Last Sunday morning greeted me at the same time as it does every week – 7:30am. Thankfully WEJr had not chosen to beat my digital alarm to the punch hours earlier with his own alarm mechanism. Gift #1 for my 30th Birthday.
I woke up, rolled over in bed and immediately thought – “Why am I this tired and sore?” Granted, we had done some walking and some stressing on Saturday, but nothing that I thought merited my body feeling like it had been steamrolled through the night.
When I finally mustered the courage to roll my achy body onto my tentative legs (whew… they held up!), I caught a glimpse of my hairline in the mirror. Yup – just as I thought – slightly thinner than yesterday.

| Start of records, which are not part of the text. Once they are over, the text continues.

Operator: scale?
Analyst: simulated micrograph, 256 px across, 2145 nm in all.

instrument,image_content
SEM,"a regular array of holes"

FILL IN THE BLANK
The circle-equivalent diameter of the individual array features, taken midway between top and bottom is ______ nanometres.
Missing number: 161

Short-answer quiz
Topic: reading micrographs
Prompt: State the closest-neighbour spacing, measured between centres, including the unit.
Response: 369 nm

After showering, I took a look at the state of my corporeal union. Hmm – overall, no significant change since Saturday. Final assessment: the battle line between overweight and B-roll-material-for-news-story-on-obesity was still raging, but I think I’m holding the line.
Yes – 30 has hit.
Looking back, it was a great decade. I was a missionary for my church, I spent 3 great years in college, I worked as a stage manager, I started my own business, I worked as a graphic designer and usability expert, and bought my first home. I travelled the world; Brazil, Italy, Canada, New York, California, North Carolina, Florida. Above all, I got married and had my first child (well, I guess A2 did most of the work there).
If I had to give credit to someone, it’d have to be my parents. They gave me every advantage they could to get me going in adulthood. My parents gave me my first car (which I still drive today) and paid all my tuition expenses for school, but in even more important ways (and in ways they may not even know) they have been there to coach me along for the better part of the decade – making life decisions, career decisions, family decisions. Some things I learned by example and others by direct counsel.
This week was especially taxing, because for two weeks now we’ve been struggling with a dying car. For some reason, undiagnosable by any area mechanic, A2’s car decided it wanted to start stalling for no reason, even while going at full speed down the road. (What ever happened to Honda engines being able to run forever if you just put oil and gas into them?) We basically got to the point where we were deciding whether to enter the car market, or just start testing theories by fixing things – a potentially expensive way to try and get a 13 year old car to keep running. After weeks of test driving every sedan on the market, and coaxing every dollar we felt like we could afford out of savings, the auditor-wife approved purchasing a new (used) car.
I feel like this purchase, as stressful as it was, completed my entry into 30 year old territory. I had managed, for my entire life, to put off ever purchasing a car. Being the son of a very capable car person and a brother to a ASE certified mechanic, cars were really always taken care of. The events of the past two weeks, however, have allowed me to pass through that helpless feeling of laying out a ton of money on a depreciating asset that I’ve grown dependent on and also taken for granted for the last 10 years. Yes, I now feel the entire weight of my life on squarely on my own shoulders – and so far, I’m still holding up.
What’s to come in my 30’s? Expanding the family? Paying off the house? Change of career? More world travels? Who can know!?! Either way, I’m excited for the ride. If it’s even 1/8 as exciting as my twenties, it will be a decade for the record books!